And so it is in the case of the movie about Sir Seretse Khama and his wife Lady Ruth Williams.

The movie makers had to first find a villain and secondly find a way to take a slap at whites like they always do. They didn’t have to look very far or for very long, because of course, right next door to Botswana was the evil empire of the White Apartheid regime…So evil was it that at the time of Botswana’s independence in 1966 more Tswanas were living and working in South Africa (800,000) than living and working in Botswana itself (500,000).

Nevertheless, the movie makes it out as if the white South African regime was about to launch Apartheid at the time, when in fact, it was already instituted by the British who also created the three black homelands of Betschuanaland, Lesotho, and Swaziland.

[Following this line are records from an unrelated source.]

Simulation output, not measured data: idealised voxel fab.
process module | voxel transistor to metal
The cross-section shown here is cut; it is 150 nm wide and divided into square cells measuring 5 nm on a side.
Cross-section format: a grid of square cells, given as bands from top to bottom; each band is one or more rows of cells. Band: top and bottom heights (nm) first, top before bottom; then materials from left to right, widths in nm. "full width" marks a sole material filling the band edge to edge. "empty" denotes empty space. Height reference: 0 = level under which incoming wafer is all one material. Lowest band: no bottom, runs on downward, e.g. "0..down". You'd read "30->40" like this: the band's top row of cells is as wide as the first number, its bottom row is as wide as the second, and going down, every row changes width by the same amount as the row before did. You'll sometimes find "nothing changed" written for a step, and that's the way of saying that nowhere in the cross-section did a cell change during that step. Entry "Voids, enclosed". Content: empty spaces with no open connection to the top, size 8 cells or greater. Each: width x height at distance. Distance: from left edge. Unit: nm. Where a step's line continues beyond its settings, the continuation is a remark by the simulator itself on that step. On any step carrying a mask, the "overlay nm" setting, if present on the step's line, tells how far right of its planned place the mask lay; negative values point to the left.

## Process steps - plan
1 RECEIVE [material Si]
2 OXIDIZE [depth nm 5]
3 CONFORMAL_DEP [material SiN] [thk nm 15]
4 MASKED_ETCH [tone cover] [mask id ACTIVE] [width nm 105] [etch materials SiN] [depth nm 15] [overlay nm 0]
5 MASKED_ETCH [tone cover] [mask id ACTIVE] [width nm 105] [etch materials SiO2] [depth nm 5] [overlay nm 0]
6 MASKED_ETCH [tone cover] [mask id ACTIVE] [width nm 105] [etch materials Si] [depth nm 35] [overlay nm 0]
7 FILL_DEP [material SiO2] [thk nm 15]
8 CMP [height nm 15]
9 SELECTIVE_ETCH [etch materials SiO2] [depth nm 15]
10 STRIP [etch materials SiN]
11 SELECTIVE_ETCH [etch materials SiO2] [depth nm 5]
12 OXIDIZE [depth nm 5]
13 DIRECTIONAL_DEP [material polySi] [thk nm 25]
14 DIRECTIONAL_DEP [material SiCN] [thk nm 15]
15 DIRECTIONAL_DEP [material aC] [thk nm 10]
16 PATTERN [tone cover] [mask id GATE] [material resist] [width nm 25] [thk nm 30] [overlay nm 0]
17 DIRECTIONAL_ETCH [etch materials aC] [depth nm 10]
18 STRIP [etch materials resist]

…And, of course, these evil white Afrikaners did not want a black guy married to a white woman living just across the border from them. Bad PR for their crap ideology of Apartheid, see? So it caused a diplomatic crisis….whoooo!

Now get this. The NP of South Africa came to power in June 1948 winning the elections with a slight majority after a coalition with the Afrikaner Party. Seretse Khama and Ruth Williams met a year earlier in 1947 and got married in September of 1948.

So they, the evil white Afrikaans bastards of little South Africa who just came to power, pressured the Mighty British Empire to break up the relationship between Seretse and his wife to be.

Sorry, but the word “Bullshit” seems to drift past my brain.

Nevertheless, the storytellers want us to believe that…Not Seretse’s uncle or his own protesting family and tribe of the Bamangwato people who ostracized him; not the British who banned him from his own country for five years (changed to “indefinitely” after the Tories returned to power) and forced him to give up his claim as prince of his tribe. Not the Bishop of London, Dr William Wand, who refused to marry them and instructed the whole Anglican Church to do the same; Not her father George who threw Ruth out of the house for wanting to marry a black dude; Not her boss at Lloyds of London who offered her a transfer to New York or be sacked (which she took)…

…No…White Afrikaans South Africa, and of course evil Apartheid were the pigs in the story and are to blame.

Even the liberal darling, Trevor Huddleston, later the archbishop of the Indian Ocean and a sainted opponent of apartheid, advised Sir Evelyn Baring, the High Commissioner to South Africa as well as Bechuanaland, against recognizing Seretse Khama as chief of the Bamangwato; though he later regretted it…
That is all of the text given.